Show that $\frac{3}{5} + i\frac{4}{5}$ isn't a root of unity

First of all, we have to convert this complex number to trigonometric form. In particular: $$\theta=\arctan\left(\frac{4}{3}\right)$$ Now, we use De-Moivre formula for rising $z$ to the $n$ power, and we have: $$z^n=1^n(\cos(n\theta)+i\sin(n\theta))$$ Substituing, we have: $$z^n=\cos\left(n\arctan\left(\frac{4}{3}\right)\right)+i\sin\left(n\arctan\left(\frac{4}{3}\right)\right)=1=\cos\left(\frac{\pi}{2}\right)+i\sin\left(\frac{\pi}{2}\right)$$ This, leads to: $$n\arctan\left(\frac{4}{3}\right)=\frac{\pi}{2}$$ Now, we have to show that $\pi$ and $\arctan\left(\frac{4}{3}\right)$ are incommensurable.
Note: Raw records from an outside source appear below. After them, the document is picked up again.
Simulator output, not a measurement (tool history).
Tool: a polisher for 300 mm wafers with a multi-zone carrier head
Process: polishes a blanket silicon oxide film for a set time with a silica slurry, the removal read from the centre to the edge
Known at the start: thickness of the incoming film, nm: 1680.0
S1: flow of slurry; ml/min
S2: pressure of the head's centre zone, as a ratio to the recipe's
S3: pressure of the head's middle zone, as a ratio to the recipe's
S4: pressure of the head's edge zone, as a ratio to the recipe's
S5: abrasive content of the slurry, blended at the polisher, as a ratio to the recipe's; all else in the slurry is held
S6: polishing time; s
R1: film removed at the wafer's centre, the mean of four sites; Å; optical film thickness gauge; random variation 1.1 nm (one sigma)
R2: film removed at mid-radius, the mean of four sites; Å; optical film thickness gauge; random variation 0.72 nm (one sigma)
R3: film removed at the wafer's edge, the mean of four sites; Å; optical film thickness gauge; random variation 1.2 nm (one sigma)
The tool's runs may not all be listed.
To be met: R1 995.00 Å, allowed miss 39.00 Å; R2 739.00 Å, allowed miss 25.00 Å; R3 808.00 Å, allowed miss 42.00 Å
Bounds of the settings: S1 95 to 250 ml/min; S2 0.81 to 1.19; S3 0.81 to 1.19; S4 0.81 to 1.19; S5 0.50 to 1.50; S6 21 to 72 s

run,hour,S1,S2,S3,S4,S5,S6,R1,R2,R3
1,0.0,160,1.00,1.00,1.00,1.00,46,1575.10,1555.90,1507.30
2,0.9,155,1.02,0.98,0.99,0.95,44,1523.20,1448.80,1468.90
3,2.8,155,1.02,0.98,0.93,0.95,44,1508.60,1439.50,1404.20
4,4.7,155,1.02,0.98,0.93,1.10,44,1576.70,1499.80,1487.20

If $\alpha=\arctan\frac{4}{3}$ and $\pi$ were commensurable, then it would be true that $p\alpha=q\pi$ for some integers $p,q\ne 0$. Take $z=\frac{3}{5}+\frac{4}{5}i$: then $z=\cos\alpha+i\sin\alpha$. Thus $z^p=\cos(p\alpha)+i\sin(p\alpha)=\cos(q\pi)+i\sin(q\pi)=\pm 1$.

Now this means that $(5z)^p=(3+4i)^p=\pm 5^q$. Note that $3+4i=i(2+i)^2$, so:

$$i^p(2+i)^{2p}=\pm(2+i)^p(2-i)^p$$

Cancelling $(2+i)^p$, we get:

$$i^p(2+i)^p=\pm(2-i)^p$$

which is impossible because, in the ring $\mathbb Z[i]$ of Gaussian integers, $2-i$ and $2+i$ are distinct prime elements, so the unique factorisation would be violated.

Here is another kind of proof. There is perhaps room to explore the hinterland of the concept of an algebraic integer - this is a concept, though, which emerges naturally from this kind of question.

Let $5x=3+4i$ then $(5x-3-4i)(5x-3+4i)=25x^2-30x+25=0$ so that $5x^2-6x+5=0$ is the minimal polynomial for $x$ over the integers. Since it is not monic, $x$ is not an algebraic integer and can't therefore be a root of unity (roots of unity are algebraic integers).